Since the first edition in 1975, the ODI Cricket World Cup always lived up to expectations as all participating sides produced breathtaking matches. The 1987 Cricket World Cup was the fourth edition of the ODI World Cup. The Caribbean Giants, the West Indies, were considered almost invincible back then! India’s World Cup 1983 triumph motivated other sides to defeat that star-stubbed vintage West Indies team.
Below, we will discuss every detail related to the 1987 Cricket World Cup, including some significant unique aspects.
Let’s get straight into it!
The 1987 Cricket World Cup was the first-ever major tournament outside England. Another unique feature of this World Cup was that 50 overs (previously 60 overs) were finalized for one innings. Thus, this ODI World Cup was similar to the current modern era of the ODI format.
Defending Champion India was ready to host the 1987 Cricket World Cup along with arch-rivals Pakistan. It was a highly anticipated tournament for all participating teams as they were well-prepared according to sub-continent conditions: spinning and reverse-swing dominated pitches.
The following 8 teams took part in the 1987 Cricket World Cup:
- Pakistan (HOST)
- West Indies
- India (HOST)
- Sri Lanka
- New Zealand
Group Stage matches started from October 7, 1987. All 8 teams were divided into two groups, and the best two sides from each group made it to the semi-final stage. Each team had to face their group rivals twice, and the two sides with the most points qualified for the next round.

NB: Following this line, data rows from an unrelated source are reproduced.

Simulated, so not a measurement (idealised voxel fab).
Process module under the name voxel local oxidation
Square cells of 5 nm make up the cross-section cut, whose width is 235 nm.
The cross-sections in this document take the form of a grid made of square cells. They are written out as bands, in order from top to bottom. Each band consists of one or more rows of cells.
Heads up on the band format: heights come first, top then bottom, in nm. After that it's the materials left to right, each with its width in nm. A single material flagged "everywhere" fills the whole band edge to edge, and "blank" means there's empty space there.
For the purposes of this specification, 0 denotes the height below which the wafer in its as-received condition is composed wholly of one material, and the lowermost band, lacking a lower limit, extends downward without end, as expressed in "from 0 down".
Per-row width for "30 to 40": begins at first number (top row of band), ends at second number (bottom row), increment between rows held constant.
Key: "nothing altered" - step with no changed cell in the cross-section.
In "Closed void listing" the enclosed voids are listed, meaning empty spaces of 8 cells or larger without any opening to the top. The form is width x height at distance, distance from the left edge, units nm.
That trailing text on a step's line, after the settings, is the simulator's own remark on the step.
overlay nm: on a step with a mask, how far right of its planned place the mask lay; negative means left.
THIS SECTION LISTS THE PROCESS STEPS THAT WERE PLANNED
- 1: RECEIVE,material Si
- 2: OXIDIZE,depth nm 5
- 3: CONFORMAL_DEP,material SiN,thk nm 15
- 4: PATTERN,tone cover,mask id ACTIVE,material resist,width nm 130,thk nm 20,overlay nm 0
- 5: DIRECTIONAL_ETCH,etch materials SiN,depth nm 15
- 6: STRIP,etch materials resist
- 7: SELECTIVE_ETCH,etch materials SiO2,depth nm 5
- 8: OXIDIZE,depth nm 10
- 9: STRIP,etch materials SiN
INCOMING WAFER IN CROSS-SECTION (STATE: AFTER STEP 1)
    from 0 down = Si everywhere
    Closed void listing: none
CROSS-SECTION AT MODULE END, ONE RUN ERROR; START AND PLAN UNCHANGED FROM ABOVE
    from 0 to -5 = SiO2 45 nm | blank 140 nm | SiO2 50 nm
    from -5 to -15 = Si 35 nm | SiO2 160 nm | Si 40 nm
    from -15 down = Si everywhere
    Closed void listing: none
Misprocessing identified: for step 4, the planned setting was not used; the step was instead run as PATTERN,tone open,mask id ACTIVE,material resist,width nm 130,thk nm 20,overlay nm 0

Both host nations, i.e., India and Pakistan, were placed in separate groups. Teams in team India’s group played their matches in India. Likewise, teams competing in Pakistan’s group had to play their matches in Pakistan (except for three matches in India). Following are the details of both groups: A and B.
Group A included four exciting sides: India, Australia, New Zealand and Zimbabwe. India and Australia dominated this group, winning 5 out of their 6 matches. New Zealand came third in the group as they could only defeat Zimbabwe in two successive meetings.
A reasonably inexperienced Zimbabwe side didn’t win a single game, but it was a great learning exposure for their players. India and Australia qualified for the knockout stage from Group A as both finished 1st and 2nd, respectively.
They called Group B the “Group of Death,” and they weren’t wrong, as four competitive sides were contesting. Pakistan perfectly used home conditions as they lost only a single game from this group, thus topping it.
Back then, England and West Indies were two dark horses of cricket. This time, England took revenge on previous World Cup finals (1975 & 1979) from West Indies as they knocked them out of the World Cup by winning two games.
Shockingly! The 1987 Cricket World Cup gave a non-Windies fought semi-final/final game for the first time in World Cup history. The Sri Lankan side impressed but was amateurish compared to the other three teams.
It was the third appearance for Pakistan in the knockout stage of the World Cup, but previously, they failed to get past the semi-finals. India, on the other hand, was dreaming again to lift successive World Cup titles. Ashes fans were praying for a final between cricket pioneers England and Australia.
Thus, the 1987 Cricket World Cup knockout stage had hype that touched the sky as both hosts had the home crowd support while Ashes giants had the experience to deal with such pressure encounters.
The first semi-final of the 1987 Cricket World Cup was contested on November 4 between Pakistan and Australia at Gaddafi Stadium, Lahore. Australian batters skillfully outclassed reverse-swing master Pakistan bowling line-up. A target of 268 proved challenging for the home side as they were bowled out on 249 runs.
The next day, India and England competed for the second semi-final at Wankhede Stadium, Mumbai (Bombay then). India was cruising to chase the target of 255. But the late middle-order failed to finish the game in the last ten overs as they were deceived by English bowlers for 215 despite being 204/5 at one stage.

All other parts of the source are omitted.